To rework a famous line from Senator Marco Rubio, let us dispel with the fiction that our democracy will magically heal the moment Donald Trump leaves office.
Jake Tapper’s interview with former Director of National Intelligence James Clapper on CNN’s State of the Union yesterday was profoundly frustrating, because Clapper would not define the true magnitude of the threat to our democracy. He seems to limit that threat to Trump and Vladimir Putin:
JAMES CLAPPER (FORMER DIRECTOR OF NATIONAL INTELLIGENCE): Well, I will just say that the developments of the past week are very bothersome, very disturbing to me. I think in many ways, our institutions are under assault, both externally, and that’s the big news here, is the Russian interference in our election system. And I think, as well, our institutions are under assault internally.
TAPPER: Internally from the president?
CLAPPER: Exactly.
TAPPER: Because he’s firing the checks and balances?
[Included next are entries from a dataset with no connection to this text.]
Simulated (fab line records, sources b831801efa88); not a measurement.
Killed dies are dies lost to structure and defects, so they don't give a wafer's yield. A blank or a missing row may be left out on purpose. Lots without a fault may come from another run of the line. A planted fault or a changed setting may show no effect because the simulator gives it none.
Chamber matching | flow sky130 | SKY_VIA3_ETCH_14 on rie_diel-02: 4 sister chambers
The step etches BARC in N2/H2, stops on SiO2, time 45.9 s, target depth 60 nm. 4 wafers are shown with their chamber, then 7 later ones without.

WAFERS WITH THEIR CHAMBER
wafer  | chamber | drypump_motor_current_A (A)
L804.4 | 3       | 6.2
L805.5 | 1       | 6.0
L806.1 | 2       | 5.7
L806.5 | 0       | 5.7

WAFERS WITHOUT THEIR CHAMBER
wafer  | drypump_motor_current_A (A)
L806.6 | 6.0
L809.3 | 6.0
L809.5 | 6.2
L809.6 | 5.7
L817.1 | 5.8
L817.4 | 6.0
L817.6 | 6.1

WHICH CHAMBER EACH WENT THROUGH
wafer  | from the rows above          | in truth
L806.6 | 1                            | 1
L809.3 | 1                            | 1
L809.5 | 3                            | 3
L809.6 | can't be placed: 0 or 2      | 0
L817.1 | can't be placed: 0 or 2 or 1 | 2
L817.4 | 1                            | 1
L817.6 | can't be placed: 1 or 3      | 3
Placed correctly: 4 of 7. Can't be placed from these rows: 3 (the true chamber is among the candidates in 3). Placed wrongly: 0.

CLAPPER: Well I think, the Founding Fathers in their genius created a system of three co-equal branches of government, and a built-in system of checks and balances. And I feel as though that’s under assault and is eroding.
Yet Trump is, from a certain perspective, not the greatest threat to our institutions. The greatest threat to our institutions comes from those who choose to embrace nihilism and ignorance at the ballot box—a problem that will remain with us long after Trump has left the White House.
Those who voted for Trump—those who put this madman into power, and who will be eager to put future right-wing madmen into power—threatened our institutions. Those who voted for Trump bear full responsibility for the havoc he has inflicted upon this country. Those who voted for Trump owe an apology to everyone who will suffer as a result of his actions.
Is it too harsh to regard the people who voted for this man as citizens who, with extremely rare exceptions, sought a “safe space” from an increasingly diverse country and a culture trending leftward? Is it too snobbish to regard these voters as the sort of people who, when they say they want “good jobs” to return to this country, actually mean they only want one specific demographic to have access to “good jobs”?
Donald Trump did not make himself President. A significant portion of the American electorate begged for a candidate like Trump—someone who scorned expertise, someone who believed that talking tough constituted leadership, someone who believed America fell into degeneration in the years following Brown v. Board of Education. Trump is the natural consequence of a generation of folks that watched All in the Family and actually thought the Archie Bunker character would make a one heck of a president.
The folks who voted for Trump knew exactly what they were doing. It wasn’t desperation. It wasn’t confusion. It was a willful and deliberate attempt to turn the clock back, to “deconstruct the administrative state,” to live out a fantasy of privilege, prejudice and power.
When Trump attacks our institutions, he is doing so with the full and total imprimatur and approval of those who voted for him. They like what they’re getting. Progressive nightmares are the same as their dreams.
It’s easy to put this all on Trump. It’s easy to say he’s out of control. It’s harder to countenance the idea that those who voted for Trump wanted chaos and disorder, wanted national and international harmony destroyed, wanted to eliminate all vestiges of progressivism and enlightenment in this country. No one wants to believe their neighbors hate them.
Speaking of neighbors, five years ago the Boston Globe ran a peculiar piece about a supporter of then-Senate candidate Elizabeth Warren (D-MA) who agreed to, shall we say, coexist with a supporter of Sen. Scott Brown (R-MA), who would ultimately lose his seat to Warren. I thought the story was complete BS at the time, doubting that people who embraced such drastically different candidates could ever be civil towards each other.
I doubt that Trump and Clinton supporters who live next to each other are feeling the love. Why should they? The Trump supporter wishes to obliterate everything the Clinton supporter believes in, whereas the Clinton supporter merely wants this country’s abundant prosperity to be enjoyed by as many Americans as possible. Both visions cannot peacefully coexist. One must destroy the other. Which one will?